Annie, Get Your Gun
by Brandon Lessner ’08
Wednesday evenings, or sometimes early Sunday mornings, you can spot them—young men and women in camouflage gear, loading their shotguns and ammo into vehicles and heading out of town. We might end up at Pintail Point near Queenstown or at Hopkins Game Farm in Kennedyville, but we won’t come back to campus with any bagged birds. We’ve been breaking a few clays.
The Trap and Skeet Club caused quite a stir on campus about three years ago when a group of students sought permission to bear arms. In a world where the names “Columbine” and “Virginia Tech” strike terror in hearts of the American public, campuses and firearms are a notoriously dangerous combination. From the start our club has been under close scrutiny because of the possible dangers that our hobby incurs. However, over the course of several meetings with faculty and administrators, we allayed any fears about the safety issues that could arise.
Our guns are stored in the Department of Public Safety, and an officer must be present when we remove the guns from the safe and also when we return, to confirm that all guns are accounted for. Guns may not be left in cars, for any amount of time, not even for us to run to the dining hall. We leave campus immediately after checking our guns out from Public Safety, and return the guns to the safe promptly after our shoots. On top of that, only members of the club’s executive board have access to the safe, allowing even less of a chance for the guns to leave unauthorized.

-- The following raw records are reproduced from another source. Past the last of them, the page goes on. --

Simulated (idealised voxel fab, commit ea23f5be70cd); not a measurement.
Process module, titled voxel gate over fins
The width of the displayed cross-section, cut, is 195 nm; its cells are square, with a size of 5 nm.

For the uninitiated, sporting clays is like golf and duck hunting. It takes a precise eye and quick reflexes to hit the clay, just as it takes a good golfer to hit a great shot on the first swing. Add in the feeling of the gun recoiling, the smell of gunpowder and the shattering of a clay after you fire, and you have yourself sporting clays, trap or skeet.
Of approximately 20 members, not all of us are hunters; in fact only between 5 and 10 of us hunt anything. Most of us simply enjoy the sport of perfecting hand-eye coordination, challenging ourselves to difficult courses and building self-confidence. And there’s something very satisfying about the recoil after the shot is fired just before the target breaks. When the noise of shotguns ceases, and you walk back inside from the great outdoors there is a sensation of achievement and relaxation that rewards everyone who participates in the club. All of us—beginners and seasoned veterans alike—have a respect for the so-called weapons we use as part of our hobby. For us they are sporting equipment used to help us relax, have some fun and escape the college atmosphere for a few hours.
There’s even an altruistic motive. Since the club’s inception we have held a number of successful fundraising events to support our club. Because this hobby is so expensive between our club insurance policy, shotgun shells, shooting fees and guns, we quickly burn through the money we are allocated from the SGA. Our first fundraiser at the Chestertown Elks Lodge was very successful, as was our second at Pintail Point. Both shoots were very enjoyable and presented a great opportunity for our club to meet local hobbyists and alumni who enjoy our fine sport.